Tesla fans and critics eagerly anticipate the 2020 release of the all-electric Roadster. In 2014, the car manufacturer first began producing non-fossil-fuel Roadsters with a range in excess of 400 miles. At the time, car enthusiasts viewed those models as a significant step up for electric cars.
These days, electric cars are more common, but this doesn’t diminish the hype surrounding the Tesla 2020 Roadster. So, does this vehicle measure up?
Musk touts the Roadster
Tesla CEO Elon Musk praises the 2020 Roadster for maximizing the “potential of aerodynamic engineering with record-setting performance and efficiency.” The tech entrepreneur focuses on the car’s speed, claiming it will be “the quickest car in the world, with record-setting acceleration, range, and performance.”

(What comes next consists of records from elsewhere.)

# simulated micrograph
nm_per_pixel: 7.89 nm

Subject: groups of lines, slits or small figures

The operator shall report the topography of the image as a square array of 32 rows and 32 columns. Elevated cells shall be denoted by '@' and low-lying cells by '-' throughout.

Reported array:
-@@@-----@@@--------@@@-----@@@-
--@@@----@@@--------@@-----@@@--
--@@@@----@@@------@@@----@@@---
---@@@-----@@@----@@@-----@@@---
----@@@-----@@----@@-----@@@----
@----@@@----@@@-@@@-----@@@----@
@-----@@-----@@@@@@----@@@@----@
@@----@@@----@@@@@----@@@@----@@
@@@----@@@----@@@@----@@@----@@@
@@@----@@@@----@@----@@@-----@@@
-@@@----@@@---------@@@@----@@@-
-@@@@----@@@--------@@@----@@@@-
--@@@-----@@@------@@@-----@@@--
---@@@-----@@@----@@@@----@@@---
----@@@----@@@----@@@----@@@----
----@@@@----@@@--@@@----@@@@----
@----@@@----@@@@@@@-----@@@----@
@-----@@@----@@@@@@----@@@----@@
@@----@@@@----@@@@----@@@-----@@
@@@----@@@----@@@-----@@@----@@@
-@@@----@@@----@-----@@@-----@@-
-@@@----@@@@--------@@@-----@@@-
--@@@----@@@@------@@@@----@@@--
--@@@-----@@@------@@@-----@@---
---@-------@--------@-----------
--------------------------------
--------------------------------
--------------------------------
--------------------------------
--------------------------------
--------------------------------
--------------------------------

The Roadster’s specs state the vehicle will travel from 0 to 60 miles per hour in 1.9 seconds, with top speeds of over 250 miles per hour. However, it won’t outrank a handful of other specialty vehicles concerning pure top speed:
- Koenigsegg Regera, 255 miles per hour
- SSC Ultimate Aero, 257 miles per hour
- Bugatti Veyron Super Sport, 268 miles per hour
- Hennessey Venom GT, 270 miles per hour
- Bugatti Chiron, 271 miles per hour
- Koenigsegg Agera RS, 278 miles per hour
The Roadster is expected to reach 100 miles per hour in 4.2 seconds and break the quarter-mile mark in 8.9 seconds. When it comes to reaching highway speeds of 60 miles per hour in just under two seconds, the Tesla Roadster is in a three-way tie with the Audi R18 e-Tron Quattro, Porsche 919 Hybrid MKII, and Rimac C2. This means Musk’s new model will only be one of “the quickest” vehicles available on the market
New design specifications
Looking purely at price point, Tesla fans can expect to pay $50,000 to reserve a Roadster and over $200,000 for the base model. With wheel torque rated at 10,000 Nm, all-wheel drive is available on standard models. Motor1 reported the figure “may be a bit overstated,” with other design features being called into question, too.
From a design standpoint, Tesla reevaluated the Roadster concept by creating space for up to four passengers via a backseat. By definition, a Roadster is “an automobile with an open body that seats two and has a folding fabric top and often a luggage compartment or rumble seat in the rear.” Obviously, the newer Tesla lacks a soft top and has increased passenger capacity, straying from the Roadster’s roots.
A glass top and redesigned doors
Instead of a folding fabric top, Tesla utilized a glass roof concept in this newer model. Drivers can store the lightweight, removable glass top in the trunk for the open-air convertible experience expected from a Roadster.
The Tesla 2020 Roadster’s doors open without a key or handle on the exterior of the vehicle; you merely unlock and unhitch it with the swipe of a finger on the glass. At this point, Tesla hasn’t released the tech behind this mode of entry. But it’s suggested that the action from a human must be accompanied by an electronic fob, smartphone, or another hand-held device.
Style over substance?
Another quote from the manufacturer states it is “the first supercar to set every performance record and still fit seating for four.” Although Tesla has plenty to boast about with this new Roadster, terms like “quickest” and “record-breaking” are exaggerated in some cases.
These statements push the hype to new heights. While there’s no definitive answer to the age-old question of “style or substance,” it’s safe to say the Tesla 2020 Roadster will be plenty of both.